Crude: (adj) lacking culture, refinement, tact
The reason the Golden Rule is so glimmering is that it involves us in each situation by requesting that we consider how we would feel if we were placed in the dilemma. Of course, you don’t have to do that.
No one is being executed for breaking the Golden Rule.
(Dare I say, there are some folks who would applaud you for ignoring it.)
But it reminds me of when I was a teenager in search of adventure in a community that may once have been a one-horse town but ended up selling the nag.
I usually got the car on Saturday nights.
Gasoline was cheap. So I drove around for a long time until I picked up a friend or two. Then we went out and tried to get in just enough trouble that we could escape at the last moment, giving us the exhilaration of danger without the repercussions.
There was a lake right outside the town. I discovered a small, unpaved road that went right alongside the bank of this body of water for about a mile—with bumps, foliage and a sense of “what’s going to happen next?” in every direction.
The road was precarious and scary
After a mile it opened up to gravel, climbing an embankment and placed me onto a well-traveled highway.
We were so thrilled with our adventure that night, we decided to bring along a couple of girls the next Saturday night and do it again. Being adolescents and not having well-formed brains, we failed to recognize the ramifications of the huge rainstorm that occurred in the middle of the week.
So on Saturday night, all four of us, in my Impala, headed down toward this deserted path, only to discover that once we were about a quarter of a mile into the excursion, the region that had once been bumpy, with holes, was now flooded.
There was no way to back up, so stupidly, I decided to go forward into the watery muck.
And, you guessed it—got stuck.
This incident happened long before Triple A and cell phones existed. We realized that unless somebody was going to walk back to civilization, which was about five miles, we were going to have to get out of this predicament on our own. (This included the young ladies who had come along for a lark, and now were on the deck of the Titanic.)

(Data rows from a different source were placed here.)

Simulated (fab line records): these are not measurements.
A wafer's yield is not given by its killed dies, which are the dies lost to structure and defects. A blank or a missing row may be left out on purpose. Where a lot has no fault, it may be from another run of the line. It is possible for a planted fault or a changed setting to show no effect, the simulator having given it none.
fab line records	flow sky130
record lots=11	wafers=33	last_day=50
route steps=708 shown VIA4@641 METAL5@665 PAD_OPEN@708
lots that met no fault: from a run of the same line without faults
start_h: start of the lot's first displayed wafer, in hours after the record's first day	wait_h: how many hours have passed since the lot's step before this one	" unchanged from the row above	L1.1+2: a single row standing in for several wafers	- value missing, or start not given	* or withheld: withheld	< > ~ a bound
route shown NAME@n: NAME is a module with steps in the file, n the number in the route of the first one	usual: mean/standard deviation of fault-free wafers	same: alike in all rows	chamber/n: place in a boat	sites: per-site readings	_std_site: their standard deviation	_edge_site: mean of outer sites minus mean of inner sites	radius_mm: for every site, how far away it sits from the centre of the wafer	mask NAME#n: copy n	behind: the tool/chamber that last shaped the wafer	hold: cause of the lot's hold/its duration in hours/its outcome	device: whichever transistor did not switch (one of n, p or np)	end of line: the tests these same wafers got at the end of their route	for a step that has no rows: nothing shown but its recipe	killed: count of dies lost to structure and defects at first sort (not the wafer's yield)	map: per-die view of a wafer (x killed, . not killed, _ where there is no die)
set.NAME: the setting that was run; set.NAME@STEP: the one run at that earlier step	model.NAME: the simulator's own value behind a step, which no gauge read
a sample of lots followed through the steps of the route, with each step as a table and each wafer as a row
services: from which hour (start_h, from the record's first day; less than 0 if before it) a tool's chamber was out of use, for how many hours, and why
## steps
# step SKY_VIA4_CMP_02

It took an hour of pushing, rocking, splashing, our clothes completely mud-splattered, to get free, but finally we escaped and were safely on the highway again.
It was crude.
For you see, crude is often that pursuit of adventure or comedy that soon must go too far to provide entertainment.
Crude is failing to use your sensibility and sensitivity to provide a safe haven for your friends to come and enjoy your fellowship.
Crude is forgetting the better parts of being a human and settling for jungle fever.
Crude is when, for some reason or another, we just decide to be a rude dude.